| Students at Oakland High School will soon have the option to master skills needed in the home building industry now that three home building groups have agreed to pay for the construction of a new vocational building at the school.
Oakland High School and Rutherford County Schools have entered into an agreement with John Floyd of Ole South Properties Inc., Bob Melton of the Masonry Institute of Tennessee, and the Rutherford County Home Builders Association, who have agreed to donate materials and pay for the construction of the building that will house a new masonry program.
Specifically, the Masonry Institute has agreed to donate brick and block, the homebuilders association will help with construction and Floyd will donate the necessary funds for the project and anything else that is not donated, including a start-up check for $50,000. Floyd has been a driving force behind the partnership, and in addition to his donations, he also has assigned a project manager, Joe Morgan, to oversee the construction.
The school system will only be responsible for hiring the necessary teachers and staff to lead the program.

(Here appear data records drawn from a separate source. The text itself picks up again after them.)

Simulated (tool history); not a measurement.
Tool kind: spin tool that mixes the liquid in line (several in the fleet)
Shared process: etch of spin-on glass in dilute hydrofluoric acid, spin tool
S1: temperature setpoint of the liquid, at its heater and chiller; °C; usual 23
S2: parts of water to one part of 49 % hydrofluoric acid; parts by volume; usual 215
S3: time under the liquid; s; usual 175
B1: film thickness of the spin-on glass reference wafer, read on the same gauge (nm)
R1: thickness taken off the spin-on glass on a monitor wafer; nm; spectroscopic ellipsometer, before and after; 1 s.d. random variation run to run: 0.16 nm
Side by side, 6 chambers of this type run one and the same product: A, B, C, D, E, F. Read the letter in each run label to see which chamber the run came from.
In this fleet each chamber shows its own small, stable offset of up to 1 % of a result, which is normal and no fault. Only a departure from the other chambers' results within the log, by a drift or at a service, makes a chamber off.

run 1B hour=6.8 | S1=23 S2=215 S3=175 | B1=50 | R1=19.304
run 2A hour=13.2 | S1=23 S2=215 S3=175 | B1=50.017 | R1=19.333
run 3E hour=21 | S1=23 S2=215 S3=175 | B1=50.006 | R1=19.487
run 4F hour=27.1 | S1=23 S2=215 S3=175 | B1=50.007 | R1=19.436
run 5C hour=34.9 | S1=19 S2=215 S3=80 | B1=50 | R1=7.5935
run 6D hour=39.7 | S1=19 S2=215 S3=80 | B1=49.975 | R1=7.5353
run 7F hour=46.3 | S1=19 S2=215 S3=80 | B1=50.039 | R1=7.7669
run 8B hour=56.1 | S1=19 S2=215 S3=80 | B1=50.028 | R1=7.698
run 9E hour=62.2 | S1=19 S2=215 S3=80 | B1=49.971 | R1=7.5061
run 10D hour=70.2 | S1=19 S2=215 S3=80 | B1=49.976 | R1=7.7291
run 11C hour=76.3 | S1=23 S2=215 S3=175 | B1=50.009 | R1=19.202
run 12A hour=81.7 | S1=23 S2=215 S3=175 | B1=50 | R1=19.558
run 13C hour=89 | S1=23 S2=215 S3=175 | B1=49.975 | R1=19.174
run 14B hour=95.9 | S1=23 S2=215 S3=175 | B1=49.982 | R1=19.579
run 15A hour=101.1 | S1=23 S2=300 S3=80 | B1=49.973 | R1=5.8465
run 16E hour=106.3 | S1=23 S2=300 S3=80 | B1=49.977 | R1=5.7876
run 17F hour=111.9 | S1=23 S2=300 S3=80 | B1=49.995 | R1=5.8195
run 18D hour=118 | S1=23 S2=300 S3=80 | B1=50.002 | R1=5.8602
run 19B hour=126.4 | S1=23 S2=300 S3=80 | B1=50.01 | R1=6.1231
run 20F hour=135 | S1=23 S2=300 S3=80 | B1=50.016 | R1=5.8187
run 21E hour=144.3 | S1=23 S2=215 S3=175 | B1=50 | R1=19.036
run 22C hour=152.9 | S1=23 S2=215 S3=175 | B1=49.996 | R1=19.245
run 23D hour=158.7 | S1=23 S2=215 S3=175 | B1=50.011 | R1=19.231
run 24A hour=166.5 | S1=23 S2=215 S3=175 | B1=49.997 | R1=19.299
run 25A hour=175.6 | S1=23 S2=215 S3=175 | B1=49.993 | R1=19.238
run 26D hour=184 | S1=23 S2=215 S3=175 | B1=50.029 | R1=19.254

"We know that the solution to the drop-out problem is vocational education," Oakland High School Principal William "Butch" Vaughn said. "We hope the creation of this building will be the first step in a larger vocational program in Rutherford County."
Under the federal No Child Left Behind law, high schools across the country are held to strict graduation rates. Part of the problem, Vaughn said, is that not all students are interested in going to college. By creating a building trades program, students learn skills that prepare them for a career that can be very lucrative, especially with the ever-growing home market in Rutherford County and Middle Tennessee.
"This program is just an example of what can happen when the community becomes involved in schools. It's a win-win situation," Vaughn said.
Members of the home building industry say there is a definite need for skilled workers in the local market. Several builders have expressed their support of the Oakland program and are looking forward to having well-trained graduates ready to enter the industry, said Bob Melton of the Masonry Institute.
"We see a real benefit, and we look forward to partnering with the school system on this program," Melton said.
The masonry building is only one of several buildings planned for the building trades program at Oakland. The long range plan is to create a system of five buildings that will each focus on different trades, such as electrical, plumbing, carpentry and other components of home building. As with the first building, funding and materials for these future buildings are expected to be donated by members of the local home building industry.
Vaughn became principal of Oakland at the beginning of this school year. His first order of business was to pursue starting the International Baccalaureate (IB) program at the school, which is meant to engage high achieving students on the university track. Only a handful of schools in Tennessee offer the IB program, thereby giving Oakland graduates an advantage when applying for college. The masonry vocational program, which Vaughn plans to launch next school year, will give other students motivation to graduate, even if they aren't on the university path.